First, the database name for the primary and replica should be the same because they contain the same data. Second, the username for the primary and replica should be different, and the replica user's permissions should be to read and not write.
When using a replica database you need to add a replica: true
entry to the replica in the
database.yml
. This is because Rails otherwise has no way of knowing which one is a replica
and which one is the primary.
Lastly, for new primary databases you need to set the migrations_paths
to the directory
where you will store migrations for that database. We'll look more at migrations_paths
later on in this guide.
Now that we have a new database, let's set up the model. In order to use the new database we need to create a new abstract class and connect to the animals databases.
class AnimalsBase < ApplicationRecord
self.abstract_class = true
connects_to database: { writing: :animals, reading: :animals_replica }
end
Then we need to
update ApplicationRecord
to be aware of our new replica.
class ApplicationRecord < ActiveRecord::Base
self.abstract_class = true
connects_to database: { writing: :primary, reading: :primary_replica }
end
By default Rails expects the database roles to be writing
and reading
for the primary
and replica respectively. If you have a legacy system you may already have roles set up that
you don't want to change. In that case you can set a new role name in your application config.
config.active_record.writing_role = :default
config.active_record.reading_role = :readonly
Now that we have the database.yml and the new model set up it's time to create the databases. Rails 6.0 ships with all the rails tasks you need to use multiple databases in Rails.
You can run rails -T
to see all the commands you're able to run. You should see the following:
$ rails -T
rails db:create # Creates the database from DATABASE_URL or config/database.yml for the ...
rails db:create:animals # Create animals database for current environment
rails db:create:primary # Create primary database for current environment
rails db:drop # Drops the database from DATABASE_URL or config/database.yml for the cu...
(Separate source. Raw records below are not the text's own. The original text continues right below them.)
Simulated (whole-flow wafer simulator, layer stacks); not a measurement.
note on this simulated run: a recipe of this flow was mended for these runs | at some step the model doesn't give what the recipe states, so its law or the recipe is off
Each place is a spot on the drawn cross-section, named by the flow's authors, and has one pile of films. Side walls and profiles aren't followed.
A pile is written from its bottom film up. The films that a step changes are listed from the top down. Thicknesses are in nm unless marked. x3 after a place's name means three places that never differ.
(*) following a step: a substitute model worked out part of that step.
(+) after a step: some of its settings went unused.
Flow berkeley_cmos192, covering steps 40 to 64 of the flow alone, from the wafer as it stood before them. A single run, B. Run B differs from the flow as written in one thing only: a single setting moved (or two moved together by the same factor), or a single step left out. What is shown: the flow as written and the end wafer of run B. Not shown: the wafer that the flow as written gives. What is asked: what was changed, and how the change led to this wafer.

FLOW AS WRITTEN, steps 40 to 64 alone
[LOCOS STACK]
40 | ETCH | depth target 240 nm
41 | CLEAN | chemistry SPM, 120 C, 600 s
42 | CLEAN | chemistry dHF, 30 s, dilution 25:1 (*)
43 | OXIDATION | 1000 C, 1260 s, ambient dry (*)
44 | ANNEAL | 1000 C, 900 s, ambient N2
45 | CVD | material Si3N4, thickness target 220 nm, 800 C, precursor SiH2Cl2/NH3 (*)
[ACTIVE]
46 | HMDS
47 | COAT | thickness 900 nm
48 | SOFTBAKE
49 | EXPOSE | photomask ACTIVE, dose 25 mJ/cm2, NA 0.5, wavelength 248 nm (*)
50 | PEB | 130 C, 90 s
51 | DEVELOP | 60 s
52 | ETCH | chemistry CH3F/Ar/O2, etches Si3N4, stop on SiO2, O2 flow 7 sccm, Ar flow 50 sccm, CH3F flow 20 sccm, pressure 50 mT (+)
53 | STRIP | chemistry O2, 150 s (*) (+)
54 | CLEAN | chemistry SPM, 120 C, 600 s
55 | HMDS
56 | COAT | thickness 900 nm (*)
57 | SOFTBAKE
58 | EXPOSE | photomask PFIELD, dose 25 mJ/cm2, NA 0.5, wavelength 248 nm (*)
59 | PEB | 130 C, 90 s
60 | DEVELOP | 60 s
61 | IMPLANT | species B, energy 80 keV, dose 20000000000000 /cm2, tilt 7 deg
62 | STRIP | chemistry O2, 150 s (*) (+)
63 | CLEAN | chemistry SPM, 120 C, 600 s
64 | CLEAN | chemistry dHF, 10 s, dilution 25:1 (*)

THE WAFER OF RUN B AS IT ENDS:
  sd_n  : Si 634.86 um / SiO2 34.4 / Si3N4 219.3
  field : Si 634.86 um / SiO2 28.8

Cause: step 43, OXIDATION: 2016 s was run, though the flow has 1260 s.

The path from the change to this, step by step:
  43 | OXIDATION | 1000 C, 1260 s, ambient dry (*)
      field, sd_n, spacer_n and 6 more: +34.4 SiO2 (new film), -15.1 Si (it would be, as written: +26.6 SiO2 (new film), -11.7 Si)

rails db:drop:animals # Drop animals database for current environment
rails db:drop:primary # Drop primary database for current environment
rails db:migrate # Migrate the database (options: VERSION=x, VERBOSE=false, SCOPE=blog)
rails db:migrate:animals # Migrate animals database for current environment
rails db:migrate:primary # Migrate primary database for current environment
rails db:migrate:status # Display status of migrations
rails db:migrate:status:animals # Display status of migrations for animals database
rails db:migrate:status:primary # Display status of migrations for primary database
Running a command like rails db:create
will create both the primary and animals databases.
Note that there is no command for creating the users and you'll need to do that manually
to support the readonly users for your replicas. If you want to create just the animals
database you can run rails db:create:animals
.
Migrations
Migrations for multiple databases should live in their own folders prefixed with the name of the database key in the configuration.
You also need to set the migrations_paths
in the database configurations to tell Rails
where to find the migrations.
For example the animals
database would look in the db/animals_migrate
directory and
primary
would look in db/migrate
. Rails generators now take a --database
option
so that the file is generated in the correct directory. The command can be run like so:
$ rails g migration CreateDogs name:string --database animals
Activating automatic connection switching
Finally, in order to use the read-only replica in your application you'll need to activate the middleware for automatic switching.
Automatic switching allows the application to switch from the primary to replica or replica to primary based on the HTTP verb and whether there was a recent write.
If the application is receiving a POST, PUT, DELETE, or PATCH request the application will automatically write to the primary. For the specified time after the write the application will read from the replica. For a GET or HEAD request the application will read from the replica unless there was a recent write.
To activate the automatic connection switching middleware, add or uncomment the following lines in your application config.
config.active_record.database_selector = { delay: 2.seconds }
config.active_record.database_resolver = ActiveRecord::Middleware::DatabaseSelector::Resolver
config.active_record.database_resolver_context = ActiveRecord::Middleware::DatabaseSelector::Resolver::Session
Rails guarantees "read your own write" and will send your GET or HEAD request to the
primary if it's within the delay
window. By default the delay is set to 2 seconds. You
should change this based on your database infrastructure. Rails doesn't guarantee "read
a recent write" for other users within the delay window and will send GET and HEAD requests
to the replicas unless they wrote recently.
The automatic connection switching in Rails is relatively primitive and deliberately doesn't do a whole lot. The goal was a system that demonstrated how to do automatic connection switching that was flexible enough to be customizable by app developers.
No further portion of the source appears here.